On Expressive Gesture: Introduction
How can a conductor learn to communicate more expressively with their gestures? The temptation when we first ask this question is to focus on what we’re doing with our hands, but I’m increasingly of the mind that these are a relatively small part of the process. Moreover, while we will certainly need to give attention to this part of it, if we start here, we won’t get any further.
This is the first of a series of posts looking in some detail at ways to increase the expressiveness of our conducting gestures. As the introduction, it will give an overview of the key elements, with subsequent articles exploring practical approaches we can take to develop each element.
I will try to avoid digging too far into the theoretical background that underlies the practical suggestions. Much as I enjoy a good bit of theorising - not least because my idea of a good theory is one which helps you operate better in the real world - that’s not my primary purpose here. But if at any point in this series, you find yourself thinking, ‘But, why?’, then you may find that Part 3 of my book on choral conducting, and particularly Chapter 10, helpful.
So, an observation that serves as a useful starting-point:
Those conductors who have more nuanced and varied gestural vocabularies also have more interesting, vivid and metaphorical ways of talking about music. Those conductors who stick to concrete operations (“sing loud here”) or simplistic modes of expression (“is this happy music or sad music?”) tend to display blockier and less varied gestures.
What is in our minds, that is, shows in our hands. So the fundamental prerequisite to develop expressive gesture is to develop the musical imagination. This insight is what underlies the not entirely helpful but also not entirely misguided British tradition of regarding musicianship as the primary focus of the conductor, to which actual stick technique is a minor adjunct.

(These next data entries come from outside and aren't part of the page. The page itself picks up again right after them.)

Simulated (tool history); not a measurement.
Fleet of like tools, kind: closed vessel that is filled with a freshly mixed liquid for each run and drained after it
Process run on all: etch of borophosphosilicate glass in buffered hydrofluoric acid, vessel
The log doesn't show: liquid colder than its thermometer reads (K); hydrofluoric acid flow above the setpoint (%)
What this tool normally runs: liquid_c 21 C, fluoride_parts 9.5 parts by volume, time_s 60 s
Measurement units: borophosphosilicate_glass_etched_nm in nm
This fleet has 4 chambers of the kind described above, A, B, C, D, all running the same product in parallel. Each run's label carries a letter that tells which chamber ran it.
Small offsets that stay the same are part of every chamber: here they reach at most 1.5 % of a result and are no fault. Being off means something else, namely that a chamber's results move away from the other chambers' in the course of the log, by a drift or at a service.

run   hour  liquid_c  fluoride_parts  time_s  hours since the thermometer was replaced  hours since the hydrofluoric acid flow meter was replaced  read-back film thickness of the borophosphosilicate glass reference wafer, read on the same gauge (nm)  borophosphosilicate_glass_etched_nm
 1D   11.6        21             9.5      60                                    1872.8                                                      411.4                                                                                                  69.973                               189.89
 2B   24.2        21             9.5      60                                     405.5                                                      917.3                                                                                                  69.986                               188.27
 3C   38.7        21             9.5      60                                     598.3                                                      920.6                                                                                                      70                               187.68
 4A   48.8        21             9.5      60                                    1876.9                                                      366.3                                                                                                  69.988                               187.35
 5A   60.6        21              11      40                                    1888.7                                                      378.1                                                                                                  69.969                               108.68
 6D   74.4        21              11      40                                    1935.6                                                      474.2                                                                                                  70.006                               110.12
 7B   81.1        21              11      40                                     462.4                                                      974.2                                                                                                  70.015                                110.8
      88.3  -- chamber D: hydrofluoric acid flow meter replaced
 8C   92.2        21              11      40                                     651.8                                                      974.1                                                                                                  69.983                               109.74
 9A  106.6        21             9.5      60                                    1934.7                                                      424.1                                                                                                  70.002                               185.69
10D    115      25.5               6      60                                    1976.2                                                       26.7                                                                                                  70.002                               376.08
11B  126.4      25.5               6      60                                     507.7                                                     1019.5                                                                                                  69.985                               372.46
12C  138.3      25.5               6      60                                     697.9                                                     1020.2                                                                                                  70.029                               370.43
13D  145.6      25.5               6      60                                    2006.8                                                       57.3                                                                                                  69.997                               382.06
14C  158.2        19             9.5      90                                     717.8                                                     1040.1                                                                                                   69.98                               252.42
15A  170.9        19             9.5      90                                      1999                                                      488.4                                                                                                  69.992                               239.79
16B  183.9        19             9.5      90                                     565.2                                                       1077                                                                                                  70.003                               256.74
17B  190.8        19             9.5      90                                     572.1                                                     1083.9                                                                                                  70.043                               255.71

Anyone who has seen (or indeed been) a good musician with no background in conducting technique as they learn their craft on the job, though, will recognise that how we embody that imagination also makes a difference. We need to connect up our feeling for musical shape with our physical being in ways that are coherent with the norms of the musical tradition we are working in if our internal soundscape is to be accessible to the ensembles we work with.
Whilst I would argue that the imagination is the place to start, in both a logical and chronological sense, it is not all a one-way process; as thought generates gesture, gesture can facilitate thought. Part of learning how to feel in the inner shape of music is learning how to inhabit it, and learning how to feel the music more deeply and richly is a physical as well as cognitive process.
The third corner of this golden triangle is hearing. You can connect your imagination to your gestures, but if these are not also connected to the real-time sounds coming from your ensemble, you are not communicating with them, you are merely having a musical experience in front of them, It is your trip; they are not involved. They may quite happily sing along with that experience, but unless the conductor makes room for them in their consciousness as active participants in the musical flow, the coordination will be at best generalised and approximate.
So that is our triumvirate of expressive gesture: imagination, embodiment and hearing. We will look at them in that order as that is the sequence you work on them when preparing music to rehearse. Inner hearing shapes gesture as you study the music at home, gesture then shapes the sound you hear in rehearsal. But they are also simultaneous. As you conduct, you gestures are suspended between - shaped by and shaping - the imagined world of your prepared interpretation and the experienced world of how the music emerges from real people in real time.